The print version last week, of course, was a recycled version of something first appearing in this space, a depressed/depressing assessment of the undeniable fact that no matter what happens in Iraq, whether the “surge” is actually working or not, we are going to keep on surging, we are going to stay the course, regardless.
Oh, and that report from Gen. Petraeus? It’s scheduled for - wait for it - Sept. 11.
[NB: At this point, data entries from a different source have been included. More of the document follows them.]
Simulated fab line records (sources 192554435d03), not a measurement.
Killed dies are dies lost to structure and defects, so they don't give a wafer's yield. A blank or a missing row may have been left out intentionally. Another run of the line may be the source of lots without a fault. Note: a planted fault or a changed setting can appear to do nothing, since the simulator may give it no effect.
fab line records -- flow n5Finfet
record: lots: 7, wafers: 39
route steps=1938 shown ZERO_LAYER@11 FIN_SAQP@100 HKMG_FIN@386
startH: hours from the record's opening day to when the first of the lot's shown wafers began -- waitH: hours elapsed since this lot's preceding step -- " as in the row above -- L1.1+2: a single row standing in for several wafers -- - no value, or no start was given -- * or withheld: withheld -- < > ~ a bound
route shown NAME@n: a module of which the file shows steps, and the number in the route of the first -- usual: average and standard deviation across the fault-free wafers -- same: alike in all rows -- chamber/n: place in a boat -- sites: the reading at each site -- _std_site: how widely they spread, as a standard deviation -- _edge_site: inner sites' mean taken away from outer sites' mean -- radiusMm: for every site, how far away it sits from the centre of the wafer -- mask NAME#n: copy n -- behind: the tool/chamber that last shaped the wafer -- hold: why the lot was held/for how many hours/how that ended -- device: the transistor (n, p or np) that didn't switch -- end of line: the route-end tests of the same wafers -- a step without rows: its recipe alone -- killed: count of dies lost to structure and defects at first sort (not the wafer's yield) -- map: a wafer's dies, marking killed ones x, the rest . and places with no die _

Glenn Greenwald, in the midst of a blogwar with Gideon Rose, eventually gets around to exactly why this will be the case:
The Foreign Policy Community — a term which excludes those in primarily academic positions — is not some apolitical pool of dispassionate experts examining objective evidence and engaging in academic debates. Rather, it is a highly ideological and politicized establishment, and its dominant bipartisan ideology is defined by extreme hawkishness, the casual use of military force as a foreign policy tool, the belief that war is justified not only in self-defense but for any “good result,” and most of all, the view that the U.S. is inherently good and therefore ought to rule the world through superior military force. …
Whatever else is true, the U.S. — over the last six years — commenced and continues to wage the most disastrous (and possibly most unjust) war in its history and has adopted policies that have fundamentally eroded our national character and violated everything we claimed to have stood for. As a matter of undeniable, empirical fact, our standing in the world has completely collapsed. Our vaunted Foreign Policy establishment has voiced little resistance to any of this and offered much support, indispensable support, and continues to do so. It has learned nothing. Its orthodoxies are the same, its leaders unchanged, and virtually nothing has been re-evaluated.
A refusal, in other words, to learn from recent history.
It was suggested to me after last week’s recycled bit that I sometimes get ahead of myself and might do better to explain the terminology more thoroughly. Case in point would be my use of the term “American exceptionalism” to describe the popular attitude about our country.
In a nutshell, and in particular as it pertains to this war, Greenwald defines it for me:
the belief that war is justified not only in self-defense but for any “good result,” and most of all, the view that the U.S. is inherently good and therefore ought to rule the world through superior military force.
Now, the public on the whole may not go that far. There certainly is a belief in our inherent goodness; that the United States is the most virtuous and benign nation ever to grace the planet. That does not necessarily always lead to war-mongering; but as Greenwald argues, amongst those who are piloting this ship, it often does.
For if you believe that our position in the world is not due to our geographic isolation (making us one of the few developed countries to be relatively unscathed in a physical sense by World War II), if you believe that we are atop the global trash heap because we deserve to be because we’re so wonderful - and if you believe it is beneficial not just to those in the United States but beneficial to all mankind for us to remain there - then you must support an always-hawkish worldview. Whatever has happened in the four years since we invaded Iraq, you cannot take any lessons from it - because those lessons would run counter to that which you believe. That we can remake the world in our image via our will and indomidable military force. That everyone on the planet is yearning for the very type of democracy we have; and that it is our evangelic mission to bestow it upon them.
That Pax Americana is so necessary, so good, that we must pursue it, for there is no other viable option.
There are, of course - but to suggest so is to be deemed traitorious by the far right and “unserious” by those who consider themselves “moderates.”
And so we stay the course. And so we will ultimately engage Iran militarily no matter how the “surge” is working, for that is where this course leads. It can only lead there. For it to lead somewhere else would require a rethinking at the macro level; it requires a reassessment of our core belief in our own exceptionalism, it requires the American public and its foreign policy agenda-setters to say, You know what? Maybe we don’t have a right “to run around using military force against other countries whenever we perceive that our vaguely defined “national interests” are served by doing so.”
And that is simply something that is not going to happen. A sort of national humility will never merely be adopted; it can only be instilled. And it may yet be as a result of our ill-thought-out decision to rip the lid off the Mideast Pandora’s Box.